Market Failure Flashcards
Describe the types of market failure
- Externalities: An externality is the cost or benefit a third party recieves from an economic transaction outside of the market mechanism
- Under provision of public goods: Public goods are non-excludable and non-rival, and they are under provided in a free market because of the free rider problem
- Information gaps: it is assumed that consumers and producers have perfect information when making economic decisions.
What can externalities cause
- Private costs: costs to the economic agents involved directly in the economic transaction, producers are concerned with private costs of production
- Social costs: Private costs plus external costs
- Private benefit: Consumers are concerned with the private benefit derived from the consumption of a good
Social benefit: Private benefits plus external benefits
State and explain government policies for negative externalities
- Indirect taxes: this is used to reduce the quantity of demerit goods consumed as it increases the price of the good.

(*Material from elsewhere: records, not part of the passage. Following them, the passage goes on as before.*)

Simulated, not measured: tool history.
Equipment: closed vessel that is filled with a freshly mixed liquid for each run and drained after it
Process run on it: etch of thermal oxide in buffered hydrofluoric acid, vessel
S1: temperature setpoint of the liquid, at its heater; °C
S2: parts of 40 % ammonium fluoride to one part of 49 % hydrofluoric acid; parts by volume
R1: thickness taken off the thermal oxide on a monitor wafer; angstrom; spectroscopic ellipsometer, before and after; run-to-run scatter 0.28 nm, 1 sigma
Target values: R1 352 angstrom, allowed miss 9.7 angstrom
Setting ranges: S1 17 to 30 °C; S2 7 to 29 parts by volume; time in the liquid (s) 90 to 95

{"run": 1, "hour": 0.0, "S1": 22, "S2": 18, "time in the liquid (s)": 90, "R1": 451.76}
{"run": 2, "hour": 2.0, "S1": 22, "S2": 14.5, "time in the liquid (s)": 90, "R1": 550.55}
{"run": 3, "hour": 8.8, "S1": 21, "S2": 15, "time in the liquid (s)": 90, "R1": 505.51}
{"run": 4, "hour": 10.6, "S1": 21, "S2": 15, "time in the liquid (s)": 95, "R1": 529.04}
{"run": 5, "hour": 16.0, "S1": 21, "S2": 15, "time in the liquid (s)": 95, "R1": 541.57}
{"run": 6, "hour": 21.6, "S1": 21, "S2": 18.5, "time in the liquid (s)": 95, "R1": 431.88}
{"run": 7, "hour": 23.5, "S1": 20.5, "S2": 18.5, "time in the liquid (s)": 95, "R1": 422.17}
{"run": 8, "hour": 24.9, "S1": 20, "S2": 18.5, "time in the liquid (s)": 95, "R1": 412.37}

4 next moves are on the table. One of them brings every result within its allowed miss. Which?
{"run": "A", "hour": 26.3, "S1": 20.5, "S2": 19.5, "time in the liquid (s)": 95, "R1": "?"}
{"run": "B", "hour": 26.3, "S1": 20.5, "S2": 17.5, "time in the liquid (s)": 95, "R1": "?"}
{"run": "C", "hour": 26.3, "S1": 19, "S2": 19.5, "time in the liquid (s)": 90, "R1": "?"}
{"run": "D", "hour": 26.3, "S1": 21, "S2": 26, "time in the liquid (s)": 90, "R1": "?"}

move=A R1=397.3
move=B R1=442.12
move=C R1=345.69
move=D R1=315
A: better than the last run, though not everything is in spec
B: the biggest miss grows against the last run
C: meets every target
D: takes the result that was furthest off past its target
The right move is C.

- Subsidies: Encourage consumption of merit goods
- Regulation: to enforce less consumption of a good by putting in rules
- Provide the good directly: The government could provide public goods which are underprovided in the free market, education
State and explain the characteristics of a public good
They are
- Non-excludable: By consuming the good someone else is not prevented from consuming the good
- Non-rival: By consuming the good the benefit other people get from the good odesnt diminish
State and explain the characteristics of a private good
They are
- Excludable: By consuming the good someone else is prevented from consuming the good
- Rival: By consuming the good the benefit other people get from the good diminishes
What are Quasi public goods
They have characteristics of both public and private goods (Roads)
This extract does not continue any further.